One major source of tensions refers to the wage policy. Chapter 2 of REO discusses in much detail the “European wage dynamics and labour market integration”. The main messages of this part can be summarized as follows: a) in EU 15 wages are subdued because they respond very slowly to changes in unemployment and are closely related to inflation and inflation expectations, which are unusually low; b) in NMS wage growth responds very quickly to changes in unemployment, and inflation expectations play a lesser role; c) average wage increases in NMS were much higher since 2012 than in EU-15; d) about one quarter of wage growth in Europe can be explained by EU-wide and group-level factors; e) there was a decrease in unemployment, but also an increase in involuntary part-time employment; f) migration plays a role in the faster increase in wages in the countries of origin.
One hot debate topic in Europe these days - reflected in the report - is the flattening of the Philips curve. Subdued wage growth, together with subdued inflation, are presented among the risks in the euro-area – while the divergent wage growth trends between euro area and emerging Europe are considered to reflect differences in labor market slack. Alternative explanations provided by recent international literature for the disappearance of the Philips curve refer to under-measuring the amount of spare capacity (slack) in the labour market; a lower natural rate of unemployment; lower or more anchored inflation expectations; and changes in expectations of real pay growth.
The IMF’ REO presents an innovative econometric model reshaping the wage Philips curve against a measure of unemployment gaps. This shows that the Philips curve is flatter in the euro area than in the NMS, but that in general it still works. However, caution in interpreting the results is needed because this model splits the EU countries into three distinctive groups (Germany a group of its own, some euro-area countries and some NMS countries including euro and non-euro area, but excluding Romania and Bulgaria – probably because, in particular for these 2 countries, any measure of unemployment should be regarded prudently given the large emigration and underground economy).

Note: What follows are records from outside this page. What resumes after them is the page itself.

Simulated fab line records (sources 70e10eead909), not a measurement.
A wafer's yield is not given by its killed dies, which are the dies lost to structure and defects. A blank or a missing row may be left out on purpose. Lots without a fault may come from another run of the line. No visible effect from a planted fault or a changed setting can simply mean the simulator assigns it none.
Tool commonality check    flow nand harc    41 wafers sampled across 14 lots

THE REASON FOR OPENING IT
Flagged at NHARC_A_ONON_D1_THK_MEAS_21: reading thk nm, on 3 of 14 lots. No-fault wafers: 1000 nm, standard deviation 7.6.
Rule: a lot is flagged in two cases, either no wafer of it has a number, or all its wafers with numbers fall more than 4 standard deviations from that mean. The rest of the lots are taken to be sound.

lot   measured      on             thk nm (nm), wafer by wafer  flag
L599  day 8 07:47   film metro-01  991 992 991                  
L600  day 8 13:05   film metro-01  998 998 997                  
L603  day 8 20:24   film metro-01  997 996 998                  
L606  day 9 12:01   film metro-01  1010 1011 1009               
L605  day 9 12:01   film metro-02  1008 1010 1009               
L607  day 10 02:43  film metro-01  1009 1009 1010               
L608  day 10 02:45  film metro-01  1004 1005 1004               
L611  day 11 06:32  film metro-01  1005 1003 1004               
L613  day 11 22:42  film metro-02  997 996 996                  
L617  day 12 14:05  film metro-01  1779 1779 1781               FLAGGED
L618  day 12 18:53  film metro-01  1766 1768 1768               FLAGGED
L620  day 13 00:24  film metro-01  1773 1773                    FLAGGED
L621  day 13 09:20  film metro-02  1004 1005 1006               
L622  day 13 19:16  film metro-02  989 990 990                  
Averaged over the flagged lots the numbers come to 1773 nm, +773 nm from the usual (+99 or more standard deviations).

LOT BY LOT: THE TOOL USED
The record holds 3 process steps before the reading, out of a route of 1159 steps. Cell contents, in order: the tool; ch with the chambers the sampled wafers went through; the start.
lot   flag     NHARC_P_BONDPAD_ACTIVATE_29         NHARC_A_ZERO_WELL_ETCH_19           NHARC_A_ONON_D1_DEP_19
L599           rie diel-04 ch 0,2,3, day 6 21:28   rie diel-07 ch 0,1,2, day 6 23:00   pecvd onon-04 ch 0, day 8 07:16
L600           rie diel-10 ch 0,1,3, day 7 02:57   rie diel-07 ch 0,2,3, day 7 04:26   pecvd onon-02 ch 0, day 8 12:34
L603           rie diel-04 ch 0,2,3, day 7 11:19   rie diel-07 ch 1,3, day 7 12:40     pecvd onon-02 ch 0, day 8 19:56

Let us remember that catching-up is an inflationary process in itself, as postulated by Balassa-Samuelson. Maybe not much convergence is taking place between North and South, but catching-up has continued throughout the crisis between East and West – as Daniel Gros recently concluded in a CEPS study. Migration has led to upward pressures on wages in the emerging Europe and to downward pressures in the advanced EU. The contribution of net emigration to the middle income trap for emerging economies should also be further studied.
Still, I would like to share with you some preliminary results of a work in progress4 that I am undertaking on the relationship between wage growth and inflation. If we think in terms of stocks instead of flows, we can introduce the concepts of wage gap and inflation gap (just like the IMF’s REO discusses about unemployment gap, and the classical theory has the output gap). Wage gap refers to the cumulated gap between current wage and a peak reference wage value in the past. The permanent income hypothesis is fundamentally flawed in times of crisis, because of uncertainty of future income. The only certain reference value lies in the past, not in the future: and that is why current consumption is influenced by past income. A recession is a game–changer. In a crisis, the reference is not ahead of us, but it is rather in the past. Retirement savings and linear employment prospects are uncertain. People relate to their peak gains in the not so distant past rather than to uncertain future gains. Inflation gap refers to the cumulated deviation of present inflation from the target inflation or, in the absence of such, from its long-time average. We also allow for the wage Philips Curve to be non-stationary: it moves over time, and it is absolutely normal to do so. Reference wage values, social preferences, jobs’ characteristics, skill endowments and even Central Banks’ targets, they all change over time – hence, the impact of wage gaps on inflation cannot be the same in different time periods. The preliminary finding of our model is that inflation does not increase close to or above its target level until the wage gap is closed. For Philips Curve to work, the loss of welfare from a negative wage gap has to be fully compensated first – as a stock measure, not as a flow. The policy recommendation from here is that countries which closed their wage gap should be much more prudent in further wage increases – because they will be seen in inflation much faster and larger than in the recent past. And for countries which have not closed their wage gap the implication is that inflation will remain subdued until this happens.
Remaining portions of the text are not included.